Reader Wants to Keep Leftovers

Miss Manners by by Judith Martin, Nicholas Ivor Martin and Jacobina Martin
by Judith Martin, Nicholas Ivor Martin and Jacobina Martin
Miss Manners | November 22nd, 2005

DEAR MISS MANNERS: When we host the Thanksgiving dinner, my sister-in-law is in the habit of asking to take home leftovers. In the beginning I didn't mind too much because she was a young single parent and I felt it was a small way to help her. Of course I also felt obligated to offer my brother-in-law to take some because he was still young and in college and I didn't want him to feel left out.

But then my husband's stepmother would ask to take home leftovers. By the time I dished out leftovers, there wasn't much left for us!

This year, my husband's family is coming over again, and I'm cooking the dinner (which I totally enjoy doing). But, as selfish as it sounds, I don't want to share leftovers. My husband and I work full time, we have a one-year old, and we'll be putting a lot of work into the dinner. Leftovers have become very sacred.

My sister-in-law is now in her early thirties, and my brother-in-law is on the verge of getting married, and I don't feel they need to take home more than what is offered at dinner. (They'll also be staying the night, so I'm sure we'll have turkey sandwiches while they're there).

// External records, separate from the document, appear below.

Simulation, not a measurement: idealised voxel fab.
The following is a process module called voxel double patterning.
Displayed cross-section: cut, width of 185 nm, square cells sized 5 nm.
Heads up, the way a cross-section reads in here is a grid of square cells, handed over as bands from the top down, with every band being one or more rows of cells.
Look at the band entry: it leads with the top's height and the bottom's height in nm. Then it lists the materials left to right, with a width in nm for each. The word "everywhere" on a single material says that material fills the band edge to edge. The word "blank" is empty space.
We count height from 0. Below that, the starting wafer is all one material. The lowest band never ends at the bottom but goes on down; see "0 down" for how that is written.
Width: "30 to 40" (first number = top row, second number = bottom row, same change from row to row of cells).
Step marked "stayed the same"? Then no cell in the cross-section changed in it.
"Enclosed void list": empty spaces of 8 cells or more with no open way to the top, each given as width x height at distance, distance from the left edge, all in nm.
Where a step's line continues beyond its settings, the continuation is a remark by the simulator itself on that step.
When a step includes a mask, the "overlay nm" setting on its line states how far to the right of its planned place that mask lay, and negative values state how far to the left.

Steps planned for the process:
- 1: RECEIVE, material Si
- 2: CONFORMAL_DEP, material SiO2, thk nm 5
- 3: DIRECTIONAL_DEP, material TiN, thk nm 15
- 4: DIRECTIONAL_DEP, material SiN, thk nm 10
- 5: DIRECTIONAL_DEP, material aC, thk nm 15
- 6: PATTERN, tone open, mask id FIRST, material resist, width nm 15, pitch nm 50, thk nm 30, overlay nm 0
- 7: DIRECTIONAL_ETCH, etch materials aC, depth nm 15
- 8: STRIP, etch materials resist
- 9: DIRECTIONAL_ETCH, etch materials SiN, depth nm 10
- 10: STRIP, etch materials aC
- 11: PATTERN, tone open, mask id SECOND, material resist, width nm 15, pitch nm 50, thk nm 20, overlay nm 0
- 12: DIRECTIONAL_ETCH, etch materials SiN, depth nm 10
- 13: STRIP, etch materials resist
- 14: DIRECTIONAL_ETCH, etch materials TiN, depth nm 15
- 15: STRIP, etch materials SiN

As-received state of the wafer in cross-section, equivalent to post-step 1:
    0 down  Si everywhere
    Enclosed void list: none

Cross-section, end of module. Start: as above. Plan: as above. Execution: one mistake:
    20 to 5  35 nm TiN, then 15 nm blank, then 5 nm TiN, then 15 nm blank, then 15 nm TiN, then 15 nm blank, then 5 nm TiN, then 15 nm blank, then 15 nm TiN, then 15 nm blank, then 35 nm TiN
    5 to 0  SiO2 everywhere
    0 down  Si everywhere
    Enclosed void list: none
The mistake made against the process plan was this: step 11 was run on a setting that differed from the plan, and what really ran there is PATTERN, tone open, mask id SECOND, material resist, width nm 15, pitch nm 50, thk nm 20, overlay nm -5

Do you think it's rude of me to tell my sister-in-law, if she asks (my brother-in-law won't ask), that this

year we are not sending leftovers home with anyone?

GENTLE READER: It warms Miss Manners' heart to think of your family gathered at Thanksgiving, all squabbling over the leftovers, which you hold sacred.

If it were any other meal, Miss Manners would ask if you had tried cooking less food, but over-cooking for Thanksgiving seems to be a tradition. Sharing leftovers need not be. You can say, "But that's your lunch tomorrow" or "No, we're planning to make more meals out of them" or just "There isn't anything we aren't planning to use" -- but only if you promise to say it in a cheerful and uncritical way.

DEAR MISS MANNERS: I am in charge of planning an off-site meeting for my company, including a dinner at a local country club. I informed all attendees that jackets would be required for dinner, no tie. My CFO told me I should also include the proper attire for the ladies who would be attending the dinner.

My response to him was that it is typical to only indicate the attire required for gentlemen, and ladies always know what to wear. I followed with the example that on formal invitations "Black Tie" is indicated, but not "Black Tie and Evening Gown". Am I still correct in my thinking? Has a list of descriptions of acceptable attire for ladies been published that I have missed?

GENTLE READER: No. But not for want of trying. In the interests of even-handedness toward the genders, and because ladies have been known to get away with more (or rather, a lot less) than they should, clubs, restaurants and other organizations have tried to devise dress codes for ladies.

They are inevitably foiled by fashion. Gentlemen's clothing has been more or less standard for more than a century, but ladies' keeps moving. Those who tried to ban ladies' trouser suits soon found that these had become conventional. Miss Manners suggests telling the CFO that while he can direct the gentlemen, he will have to trust the ladies.